Use of System Thread in WDK WSK Sample RRS feed

  • Question

  • In the WDK WSK sample the event callbacks diligently queue operations to a system thread where the event is actually handled. I can certainly see the need for using PCASSIVE mode in some cases - such as interpreting strings and performing other operations that can only be done at IRQL == PASSIVE_LEVEL or when handling the event requires significant time.

    However, it appears to be that most of the echoing done in the WSK echo sample could actually be done at IRQL == DISPATCH_LEVEL without requiring the use of the system thread. For example, just send the echo from within the receive event callback.

    My question really is whether performing operations exclusively in the event callbacks has a performance drawback that makes using the system thread a preferred approach? IOW: Is using the thread fundamentally better than performing work in the vent handler.

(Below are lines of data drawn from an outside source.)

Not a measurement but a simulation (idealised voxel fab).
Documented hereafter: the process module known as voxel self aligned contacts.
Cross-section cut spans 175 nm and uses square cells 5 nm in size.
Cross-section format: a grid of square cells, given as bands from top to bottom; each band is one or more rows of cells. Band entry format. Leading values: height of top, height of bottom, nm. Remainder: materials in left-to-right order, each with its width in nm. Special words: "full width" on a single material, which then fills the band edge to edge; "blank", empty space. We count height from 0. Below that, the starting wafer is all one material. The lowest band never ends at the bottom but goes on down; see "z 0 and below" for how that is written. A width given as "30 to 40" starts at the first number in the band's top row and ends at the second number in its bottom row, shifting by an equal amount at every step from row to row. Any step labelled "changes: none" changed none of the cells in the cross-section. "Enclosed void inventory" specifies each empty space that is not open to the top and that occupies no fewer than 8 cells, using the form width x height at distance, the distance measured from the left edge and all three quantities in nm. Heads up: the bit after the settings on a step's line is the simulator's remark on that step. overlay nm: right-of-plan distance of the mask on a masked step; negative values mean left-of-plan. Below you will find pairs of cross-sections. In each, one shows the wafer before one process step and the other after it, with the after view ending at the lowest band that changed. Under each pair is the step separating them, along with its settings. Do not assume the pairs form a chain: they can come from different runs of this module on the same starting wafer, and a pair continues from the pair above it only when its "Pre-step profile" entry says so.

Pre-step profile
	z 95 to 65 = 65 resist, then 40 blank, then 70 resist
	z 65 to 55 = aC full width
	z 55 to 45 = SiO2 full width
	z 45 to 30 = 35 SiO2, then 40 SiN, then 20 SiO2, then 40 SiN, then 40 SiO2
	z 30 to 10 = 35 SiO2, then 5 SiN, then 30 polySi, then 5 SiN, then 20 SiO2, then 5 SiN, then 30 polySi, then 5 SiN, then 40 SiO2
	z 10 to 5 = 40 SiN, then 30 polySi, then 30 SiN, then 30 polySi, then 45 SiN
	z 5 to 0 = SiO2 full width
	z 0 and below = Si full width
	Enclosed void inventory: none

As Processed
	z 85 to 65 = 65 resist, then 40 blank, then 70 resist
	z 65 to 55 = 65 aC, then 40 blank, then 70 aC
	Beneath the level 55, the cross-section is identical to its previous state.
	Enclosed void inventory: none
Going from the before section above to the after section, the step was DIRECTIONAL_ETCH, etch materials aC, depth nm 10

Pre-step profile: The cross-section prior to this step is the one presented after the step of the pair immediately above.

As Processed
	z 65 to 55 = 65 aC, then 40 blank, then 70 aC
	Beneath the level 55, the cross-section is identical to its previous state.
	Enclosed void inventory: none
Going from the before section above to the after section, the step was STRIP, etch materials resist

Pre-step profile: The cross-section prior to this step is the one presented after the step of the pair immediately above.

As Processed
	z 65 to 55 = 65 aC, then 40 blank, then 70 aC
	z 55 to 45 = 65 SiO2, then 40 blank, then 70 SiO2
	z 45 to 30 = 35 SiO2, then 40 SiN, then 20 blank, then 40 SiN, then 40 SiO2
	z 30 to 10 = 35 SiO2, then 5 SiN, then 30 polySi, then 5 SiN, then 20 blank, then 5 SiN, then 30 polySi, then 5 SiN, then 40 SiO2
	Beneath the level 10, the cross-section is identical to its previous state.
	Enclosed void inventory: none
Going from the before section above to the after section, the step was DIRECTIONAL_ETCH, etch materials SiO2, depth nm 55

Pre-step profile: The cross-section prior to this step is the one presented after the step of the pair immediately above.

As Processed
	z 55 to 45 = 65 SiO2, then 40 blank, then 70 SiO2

    Of course, the work in the event handler would have to be brief. I am specifically interested in sending data (the same date) in a receive event handler.

    Thomas F. Divine


    Thomas F. Divine
    Friday, August 26, 2011 5:57 PM

All replies

  • OK. Let me dig into this a different way...

    The WDK WSK TCP Echo sample uses a system thread for all operations. The sample docs say:

    "The application is designed to use a single worker thread to perform all of its processing."

    The original performed the listen socket create, set option and bind sequence in the system thread and waited on a sync event at each step.

    Is there anything that prevents using a modified sequence of I/O completion callbacks that operate in arbitrary thread context?

    First start the socket creation, and in the socket creation callback (if successful) initiate setting the socket option with it's own completion callback. In the set option callback (if successful) initiate the bind operation. Finally the bind completion routine should be called.